The contract was said to have been signed based on uncalculated estimate by the then Minister of FCT and present Kaduna State Governor, Mallam Nasir el-Rufai.

This is coming just as the committee discovered that, while the 60.67 kilometres rails contract was inflated by $10 million per kilometres, the length was later reduced to 45 kilometres without refund of the cost for the 15.67 kilometres dropped.

Accordingly, the Senate committee on FCT chaired by Senator Dino Melaye has demanded that the sum of 195,878,296.74 dollars, being the amount for the 15.67 kilometres cut out from the Chinese firm be refunded.

CCE’s Project Manager, Etim Abak, who briefed members of the committee during their oversight assignment to the project site noted that the contract was signed by the then Minister of FCT without design and MOU.

According to him, the signing was carried out based on what he described as conceptual design.

Abak said, “The contract was awarded based on conceptual design and estimates were not properly done. There was no formal design submitted and rail bridges and crossover bridges were not captured in the contract”.

The committee chairman, Senator Melaye said from his findings, the rail project was inflated by over $10 million dollars per kilometre, just as he wondered why the handlers of the project would commit such a corrupt act.

He the whole project was shrouded in fraud, adding that the contract sum was $841.645,898, with a project completion period of 48 months, while the scope of work was 60.67km standard gauge, with double railway tracks and associated permanent way within FCT.

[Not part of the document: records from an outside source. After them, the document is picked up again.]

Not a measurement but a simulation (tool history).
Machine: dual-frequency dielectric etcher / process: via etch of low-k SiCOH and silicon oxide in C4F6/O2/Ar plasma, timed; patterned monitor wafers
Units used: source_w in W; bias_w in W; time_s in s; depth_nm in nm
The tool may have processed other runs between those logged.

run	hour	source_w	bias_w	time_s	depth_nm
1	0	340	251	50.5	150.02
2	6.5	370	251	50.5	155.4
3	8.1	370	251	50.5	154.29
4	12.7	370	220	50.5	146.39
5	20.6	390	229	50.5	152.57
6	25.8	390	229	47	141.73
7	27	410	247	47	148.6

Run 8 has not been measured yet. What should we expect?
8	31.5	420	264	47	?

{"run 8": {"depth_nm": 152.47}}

Melaye marveled that the project, which length initially stood at 60.67 kilometres, was later reduced to 45. 245 kilometres without reduction in the cost of the project initially paid for.

He said, “Now, you have reduced the length of the kilometre standard gauge from 60.67 kilometres to 45.245 kilometres, meanwhile, there is no concomitant reduction if you juxtapose the length of kilometres and the reduction in terms of the cost.

“If we are to spend 841 million dollars for 60.67 kilometres and now you have reduced to 45.245 kilometres and the only reduction in terms of monetary value is from 841.6 million dollars to 823 million and with reduction of just about 17 million dollars, that to me is not commensurate to the reduction in terms of length, ” he added.

“The Federal Government has so far invested 31.5 billion dollars and another 7.6 billion from the SURE-P fund and if you put these together, we have altogether 39.1 billion dollars invested in the rail project, leaving the balance of 113. 233,155.32 dollars. The sum of three billion dollars proposed in the 2016 national budget of the FCT for the rail project.

“If you look at this, I would want to say that I did a personal research and looked at rail construction of the same specifics, of the same technology across the globe and one cannot but complain that this railway project in Nigeria is on a very high side.”

The committee chairman wondered why it cost the federal government so much money to construct a railway of just 45 kilometres, unlike the construction of the same specifics across the globe.

He questioned the rational behind the government’s loan of $500 million from Exim Bank of China for the project, saying the money the federal government had so far injected into the project was far enough to execute the entire project.

His words: “From my own calculation, in fact, from my comparison with other rail projects across the world, the federal government investment in this project is enough to execute the project without taking a loan as high as 500 million dollars from China. From our research and it’s very simple, the world is now a global village.

“As you are sitting here now, on your phone you can google, even in India and Egypt. Fortunately, one of those projects in Zambia was also done by this same company, CCE. We have six countries and the average cost per kilometre, non is above four million dollars per kilometre. Why is the Nigerian project is costing 13.8 approximately 14 million dollars per kilometre”.